Written by Michael Pope, Consultant Solicitor, Employment Department
Sexual harassment proceedings against disgraced film producer Harvey Weinstein gave rise to a thorny jurisdictional issue that threatened to undermine the power of Employment Tribunals (ETs) to make evidence disclosure orders against those who are not physically present in Great Britain (Sarnoff v YZ).
The case concerned a woman’s claim against Weinstein, a convicted sex offender, and nine companies and individuals which were said to be associated with him. One of those individuals, who lived and worked in the USA, argued unsuccessfully at a case management conference that an ET had no jurisdiction to make a disclosure order against him whilst he remained outside Great Britain.
His appeal against that ruling hinged on the interpretation of Rule 31 of the 2013 Employment Tribunal Rules of Procedure, which states in terms that an ET ‘may order any person in Great Britain to disclose documents or information’. It was submitted that there was only one possible interpretation of the rule.
Ruling on the matter, the Employment Appeal Tribunal (EAT) accepted that the plain reading of the rule pointed firmly in the direction of the interpretation that the man contended for. An ordinary person reading the rule would conclude that ETs can only make disclosure orders against persons who are physically present in Great Britain.

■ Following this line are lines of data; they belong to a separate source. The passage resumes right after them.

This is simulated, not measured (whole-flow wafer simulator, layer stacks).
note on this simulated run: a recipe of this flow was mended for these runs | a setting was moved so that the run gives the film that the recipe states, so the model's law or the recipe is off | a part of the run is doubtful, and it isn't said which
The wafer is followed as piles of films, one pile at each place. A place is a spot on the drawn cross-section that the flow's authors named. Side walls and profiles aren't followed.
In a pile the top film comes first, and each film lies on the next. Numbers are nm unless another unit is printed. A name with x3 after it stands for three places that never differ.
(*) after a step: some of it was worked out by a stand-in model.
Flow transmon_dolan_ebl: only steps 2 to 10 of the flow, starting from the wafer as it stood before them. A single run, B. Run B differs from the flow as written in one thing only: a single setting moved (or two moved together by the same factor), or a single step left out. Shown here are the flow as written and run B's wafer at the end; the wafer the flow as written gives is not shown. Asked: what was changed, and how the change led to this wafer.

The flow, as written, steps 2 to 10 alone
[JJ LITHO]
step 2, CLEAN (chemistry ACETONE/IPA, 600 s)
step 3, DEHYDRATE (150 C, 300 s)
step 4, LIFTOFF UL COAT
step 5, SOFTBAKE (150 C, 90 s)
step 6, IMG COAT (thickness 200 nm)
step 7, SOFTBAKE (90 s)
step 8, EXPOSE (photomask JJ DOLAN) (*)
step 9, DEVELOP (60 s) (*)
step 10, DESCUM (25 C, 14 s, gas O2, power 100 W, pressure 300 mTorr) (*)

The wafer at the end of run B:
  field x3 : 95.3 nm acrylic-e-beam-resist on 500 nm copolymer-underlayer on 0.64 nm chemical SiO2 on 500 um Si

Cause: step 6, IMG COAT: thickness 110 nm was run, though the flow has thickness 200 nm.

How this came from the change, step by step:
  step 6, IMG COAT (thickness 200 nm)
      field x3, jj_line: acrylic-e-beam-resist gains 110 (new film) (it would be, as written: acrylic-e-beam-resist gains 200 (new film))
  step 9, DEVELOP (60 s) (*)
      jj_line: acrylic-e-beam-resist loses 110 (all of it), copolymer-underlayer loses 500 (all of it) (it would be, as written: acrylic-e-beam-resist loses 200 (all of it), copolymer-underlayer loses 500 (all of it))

Such a literal interpretation would, however, have odd results. It would mean that many thousands of disclosure orders issued by ETs in the past against those not present in Great Britain had been wrongly made. Such a geographical barrier to disclosure would not be in harmony with the overriding objective of deciding cases fairly and justly and would produce a result close to absurdity. It would also clash with the United Kingdom’s international obligations.
It was likely that references to Great Britain in the 2013 rules and predecessor rules were influenced by the decision to enact a single set of rules applicable to ETs throughout Great Britain. The explanation might be that the drafters of various versions of the rules had not adequately thought through the potential effects of the wording used.
The EAT cautioned itself against going beyond interpretation and rewriting the rule. However, given the injustice that a literal reading of the rule would work, it strove to find an alternative. In dismissing the man’s appeal, the EAT accepted the woman’s strained construction of the rule to the effect that the words ‘in Great Britain’ are a reference to the location of the ET making the disclosure order, not to the location of the person against whom the order is made.